Branching intructions are an essential ingredient in every computer program that does something really useful. In C-language if-statements as well as for- and while-loops have branching instructions under the hood. The control flow may change depending on some conditions. At the processor level that unpredictability in the control flow requires special handling.
Modern CPUs use pipelining which means that instructions which take several clock cycles to complete are started before the previous ones are done. That way the CPU can execute an instruction at every clock cycle or so. Braching instructions are a problem, because it is not possible to know in advance which instruction follows them. The program may need to execute the part after the if-statement or it may need to skip it. For the pipelining this means problems. The following instructions cannot be processed before the branching instruction is completed. This could mean a delay in the execution, unless there were a clever trick. The processor "predicts" which branch will be executed and puts the instructions in the pipeline. If the prediction was correct, the pipelining continues as if there were no branching. If it fails, then the incomplete instructions in the pipeline are just discarded, but we lose nothing compared to the case where we waited for the branching instruction to be completed.

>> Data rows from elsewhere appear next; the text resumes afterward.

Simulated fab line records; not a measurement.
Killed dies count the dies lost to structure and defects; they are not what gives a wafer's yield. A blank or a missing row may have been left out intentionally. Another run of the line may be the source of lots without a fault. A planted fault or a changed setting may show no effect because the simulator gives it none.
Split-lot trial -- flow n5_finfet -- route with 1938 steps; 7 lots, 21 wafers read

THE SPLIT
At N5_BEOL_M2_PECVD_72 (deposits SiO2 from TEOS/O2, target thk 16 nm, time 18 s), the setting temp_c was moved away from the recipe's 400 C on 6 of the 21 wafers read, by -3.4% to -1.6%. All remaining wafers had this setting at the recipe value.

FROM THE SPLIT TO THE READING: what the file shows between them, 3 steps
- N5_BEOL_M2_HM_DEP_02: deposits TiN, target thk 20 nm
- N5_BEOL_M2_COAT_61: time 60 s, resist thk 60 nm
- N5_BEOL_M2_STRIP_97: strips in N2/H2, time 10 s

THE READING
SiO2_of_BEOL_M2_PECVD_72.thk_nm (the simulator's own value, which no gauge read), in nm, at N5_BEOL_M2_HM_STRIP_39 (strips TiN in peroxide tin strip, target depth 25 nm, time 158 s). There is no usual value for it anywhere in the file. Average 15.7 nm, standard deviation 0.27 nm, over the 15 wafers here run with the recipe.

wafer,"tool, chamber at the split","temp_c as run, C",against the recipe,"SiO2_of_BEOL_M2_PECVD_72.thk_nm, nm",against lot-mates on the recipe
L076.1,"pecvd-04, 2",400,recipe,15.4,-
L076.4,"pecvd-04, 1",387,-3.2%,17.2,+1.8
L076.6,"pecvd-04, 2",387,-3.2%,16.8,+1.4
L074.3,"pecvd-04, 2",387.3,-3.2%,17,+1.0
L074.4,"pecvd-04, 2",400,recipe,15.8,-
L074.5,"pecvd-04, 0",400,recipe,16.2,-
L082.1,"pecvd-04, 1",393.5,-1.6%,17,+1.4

Since branching causes problems even in the case of one processor, it is expected that it causes even more problems in parallel computing. And indeed, all the threads in a warp must execute the same instructions. If there is a if-statement, it is possible that the control flow diverges. If the condition inside the if-statement is evaluated as true in all threads or if it is evaluated as false in all threads, everything is fine. But the tricky case is when some threads require that the instructions inside the if-clause are executed while other threads require that they are not. What happens in this case is that all threads execute all instructions, but those that should not have executed them, discard the results. This is waste of clock cycles, but the program runs correctly. A similar thing happens when the number of threads is not divisible to 32 and a partial warp is run. The full warp is executed, but the results of some threads are discarded.
How bad is this branching problem? Basically, it prevents using the traditional alpha-beta search with recursive calls, because the execution paths of the threads quickly diverge. That means that the execution becomes sequential as all threads must wait for the current one to complete before starting their execution. I have two ideas how to get around this problem:
- Re-write the recursion as an iterative algorithm with a stack.
- Let all the threads in a warp to follow the same path in the search tree and utilize the parallellism only at the leaf nodes for evaluation.
So how to ulitize these ideas?
First, it is always possible to re-write recursive algorithms as iterative ones. This is easy to see if you consider how recursive function calls are actually implemented in the operating systems. There is a stack into which things are pushed when the function call is started and from which things are popped, when the function call finishes. On the other hand, the instructions are executed iteratively on one processor, no matter what is the structure of the function calls in the high level code. All this can be done explicitly by the programmer in the kernel. If every step in the search tree traversial is made identical, it does not matter if threads in the same warps follow different paths. The implementation is not easy, and the code will be messy, but the main thing is that it works.
Utilizing the warp level parallellism only at the leaf level is the second best option. Then the system is not massively parellel anymore, because there is usually only a handful of streaming multiprocessors on the GPU. Traditional parallel algorithms may then work best, although the limited communication capabilities between the processors can pose severe restrictions to this. The leaf node evaluation, if the parallellism can be fully utilized, will be about 30 times faster than with a single processor. That is a lot. If the evaluation is the bottleneck in the processing, then this might be a good idea. But if the slowdown is caused by some part of the search itself, things will not be that easy, although, e.g. I can imagine threads doing move generation in parallel.